Future bright for commercial PC market - Canalys

Despite an overall market slump in desktop sales, demand for PCs from businesses is on the up

Businesses are bucking the trend of the ailing PC market, according to Canalys, which said XP migration is fuelling commercial demand.

According to the market watcher's latest figures, the overall PC market - including tablets - grew 17.9 per cent annually in the final quarter of 2013. Tablet sales rocketed 65.2 per cent year on year to 76.3m units and made up nearly half (48.3 per cent) of the total market.

But it was a bleak picture for the market discarding tablet shipments, as the number of traditional PC units that shipped fell 6.9 per cent compared with a year ago, with every global region posting a decline.

Just last week, analyst Context said that strong business PC sales will be a feature of 2014, and Canalys agreed.

"Commercial demand for PCs is improving as businesses face up to the need to migrate from Windows XP," it said.

"But Windows 8 will not be a major beneficiary as many businesses will take the safer option of moving to Windows 7. This provides an opportunity for vendors with strong enterprise sales and an established B2B channel in 2014."

Apple led the PC market last quarter, taking a 19.5 per cent share after shipping 30.9m units - more than two thirds of which were iPads.

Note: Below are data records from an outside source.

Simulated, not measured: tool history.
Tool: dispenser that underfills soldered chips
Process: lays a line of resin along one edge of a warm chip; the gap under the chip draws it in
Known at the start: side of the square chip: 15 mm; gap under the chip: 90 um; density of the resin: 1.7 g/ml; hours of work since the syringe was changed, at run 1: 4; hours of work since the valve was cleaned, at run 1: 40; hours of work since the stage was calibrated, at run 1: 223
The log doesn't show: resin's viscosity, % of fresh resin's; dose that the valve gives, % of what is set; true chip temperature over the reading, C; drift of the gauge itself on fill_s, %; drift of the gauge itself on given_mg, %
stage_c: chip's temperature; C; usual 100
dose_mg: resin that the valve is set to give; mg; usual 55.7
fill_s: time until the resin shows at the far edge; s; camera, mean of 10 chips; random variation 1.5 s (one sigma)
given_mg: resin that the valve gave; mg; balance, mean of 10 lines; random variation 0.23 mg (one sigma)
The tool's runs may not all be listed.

Lenovo clung on to second place, taking an 11.8 per cent market share after a strong EMEA performance made up for a disappointing quarter in its core Chinese market.

"Worldwide, Lenovo shipped three times as many tablets in Q4 as HP and Dell combined, or two and a half times when excluding China," said Canalys analyst James Wang.

"Lenovo still has the potential to grow its global notebook shipments and has emerged as a challenger in the tablet space."